In our summer Connection Hour class, we have been exploring how members of the Church, God’s called ones, are to relate to each other. I would like to briefly explore how this topic of “one anothers” is related to the Church’s primary mission of fulfilling the Great Commission. I could state the question like this: “How does the gospel affect the Christ-follower’s relationship with others?”
The Apostle Paul serves as an example to us in the relationships he nurtured for partners in ministry, and the church at Philippi is an excellent example of a partnering church. The ramifications of the meaning of this concept provide us with the motivation and methodology for our model of ministry.
After hinting at his relationship with his coworkers in previous epistles (using terms like “companion”, “fellow workers”, and “co-laborers”), Paul made a startling statement in his epistle to the Philippian church when he said, “Because of your partnership in the Gospel” (1:5). I have recently wondered why the word “partnership” is sometimes translated as “fellowship.” This word is used frequently in the New Testament, so we should consider its importance. It is actually a very familiar term: you may be familiar with the Greek word “koinonia,” which means communion or joint participation. “Fellowship” conjures up many emotions and images when it is mentioned, but what did that word bring to mind in the thoughts of the original readers of the New Testament?
Perhaps D.A. Carson can help us better understand. In his comments on Philippians 1:5, he writes:
In common use “fellowship” has become somewhat debased. If you invite a pagan neighbor to your home for a cup of tea, it is friendship; if you invite a Christian neighbor, it is fellowship. If you attend a meeting at church and leave as soon as it is over, you have participated in a service; if you stay for coffee afterward, you have enjoyed some fellowship. In modern use then, fellowship has come to mean something like warm friendship with believers.
In the first century, however, the word commonly had commercial overtones. If John and Harry buy a boat and start a fishing business, they have entered into a fellowship, a partnership. Intriguingly, even in the New Testament the word is often tied to financial matters. Thus, when the Macedonian Christians send money to help the poor Christians in Jerusalem, they are entering into fellowship with them (Rom. 15:26).”
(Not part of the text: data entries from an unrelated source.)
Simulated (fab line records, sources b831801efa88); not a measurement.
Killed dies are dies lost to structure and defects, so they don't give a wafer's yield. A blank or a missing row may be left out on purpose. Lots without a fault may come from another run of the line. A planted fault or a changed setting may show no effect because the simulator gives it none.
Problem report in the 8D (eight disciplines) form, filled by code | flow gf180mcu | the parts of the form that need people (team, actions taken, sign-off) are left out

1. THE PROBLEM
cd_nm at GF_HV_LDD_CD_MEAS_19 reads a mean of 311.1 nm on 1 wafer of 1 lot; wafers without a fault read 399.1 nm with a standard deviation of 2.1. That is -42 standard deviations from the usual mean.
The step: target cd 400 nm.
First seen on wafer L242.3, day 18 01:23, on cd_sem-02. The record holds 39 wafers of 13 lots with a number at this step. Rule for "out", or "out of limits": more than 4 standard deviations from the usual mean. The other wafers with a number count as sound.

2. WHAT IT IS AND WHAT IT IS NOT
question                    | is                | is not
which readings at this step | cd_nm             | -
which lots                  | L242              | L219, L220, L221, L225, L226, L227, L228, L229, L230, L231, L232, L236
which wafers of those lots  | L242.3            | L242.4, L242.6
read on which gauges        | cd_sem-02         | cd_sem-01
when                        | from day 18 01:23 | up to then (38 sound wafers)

D. A. Carson, Basics for Believers: An Exposition of Philippians (Grand Rapids, MI: Baker Books, 1996), 16.
If we follow Carson’s reasoning, we discover that the New Testament concept of fellowship is a self-sacrificing partnership. He states further,
The heart of true fellowship is self-sacrificing conformity to a shared vision. Both John and Harry put their savings into the fishing boat. Now they share the vision that will put the fledgling company on its feet. Christian fellowship, then, is self-sacrificing conformity to the gospel. There may be overtones of warmth and intimacy, but the heart of the matter is this shared vision of what is of transcendent importance, a vision that calls forth our commitment.
Notice how those in partnership are linked by their “shared vision.” Now let’s go back to my original question: “How does the gospel affect my relationships as a Christ-follower?” It seems that Paul is stating that my relationships with other Christ-followers are rooted in a distinct, gospel-based partnership. All I do in relationship with other Christ-followers is rooted in our mutually shared vision. The Gospel becomes the foundation, the reason, and the purpose of our relationships.
So you might be asking, “How does this idea of gospel partnership fit in with our overall purpose here at Kossuth?” Three key words sum up our church’s vision: Gather – Grow – Scatter. These words describe our community. God has called us to Gather, Grow and Scatter in partnership with other believers. This is not a solo sport! So, who’s your partner? It is time to grab their hand and start “one anothering” those God brings across your path.